Regarding WORDSJAVA-1369, our product team has completed the work on your issue and has come to a conclusion that this issue and the undesired performance behavior you are observing is actually not a bug in Aspose.Words for Java. So, we have closed this issue as ‘Not a Bug’. Please see the following details:
There are two basic ways to measure the parallel performance of a given application, depending on whether or not one is CPU-bound or memory-bound. These are referred to as strong and weak scaling respectively.
Strong Scaling - In this case the problem size stays fixed but the number of processing elements are increased. The strong scaling test tells you how the parallel overhead scales with different number of processors.

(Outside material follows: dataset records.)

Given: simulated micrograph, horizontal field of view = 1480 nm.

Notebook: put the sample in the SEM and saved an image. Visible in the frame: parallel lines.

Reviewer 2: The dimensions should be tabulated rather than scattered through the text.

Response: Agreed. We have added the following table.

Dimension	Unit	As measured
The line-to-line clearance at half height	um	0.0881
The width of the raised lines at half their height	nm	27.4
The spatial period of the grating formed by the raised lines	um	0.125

Weak Scaling - In this case the problem size (workload) assigned to each processing element stays constant and additional elements are used to solve a larger total problem. A weak scaling test fixes the amount of work per processor and compares the execution time over number of processors. The weak scaling test tells you something weaker – whether the parallel overhead varies faster or slower than the amount of work.
The demo application you shared processes single document per thread. All the documents are the same. This is also good because we can hit the same locks. Threads can read a document without blocking.
Having regard to the above we can say that you are performing weak scaling testing. In order to calculate Weak Scaling Efficiency we should use following formula:
If the amount of time to complete a work unit with 1 processing element is t1, and the amount of time to complete N of the same work units with N processing elements is tN, the weak scaling efficiency (as a percentage of linear) is given as:
( t1 / tN ) * 100%
Since each processor has the same amount to do, in the ideal case the execution time should remain constant. (see weak_scaling.png (35.4 KB))
Threads 17.6 16.8 17.6 16.8
1 40.978 39.733 100% 100%
2 41.926 39.957 98% 99%
4 67.99 67.965 60% 58%
8 117.322 131.316 35% 30%
16 249.704 253.983 18% 16%
32 423.809 379.011 11% 10%
64 868.073 755.003 5% 5%
“Good” Weak Scaling Efficiency is a relative term. The only absolute reference point is ideal scaling (100% efficiency). If we use as many threads as we have processor cores, then it doesn’t look so bad. In other cases we would consider the efficiency is poor. It is important to note that 17.6 shows the better result than 16.8.
After profiling (see profiler.png (118.8 KB)) we noticed that the same methods are being blocked all the time.
According to YourKit the thread is being blocked on average 40% of the time. At this point we hoped there was a chance to increase efficiency by 20%-30%. We removed/replaced synchronized block with ConcurrentHashMap (Aspose.Words for Java works incorrectly, but we would like to see maximum speedup) see replace_remove_all_synchronized.png (123.8 KB)
Threads 17.6 17.6
1 40.978 100%
2 43.714 94%
4 58.352 70% <- up to 10% not bad, but I doubt we can achieve this result if make AW work
8 119.061 34%
16 231.784 18%
32 428.358 10%
64 649.759 6%
So the picture is almost the same. But we unfortunately could not get rid of all the synchronized blocks so the numbers would be pretty close to the version with all the synchronized blocks.
Also, please see YourKit snapshots and plots charts_1369.png (43.7 KB)
So, we conclude the following two points:
- There is no performance degradation on 17.6 since 16.8.
- The full image of performance/threads-number ratio is quite standard for complex application (that uses disk IO and other system resources). We think, after 2 threads the application just meets disk IO blocks.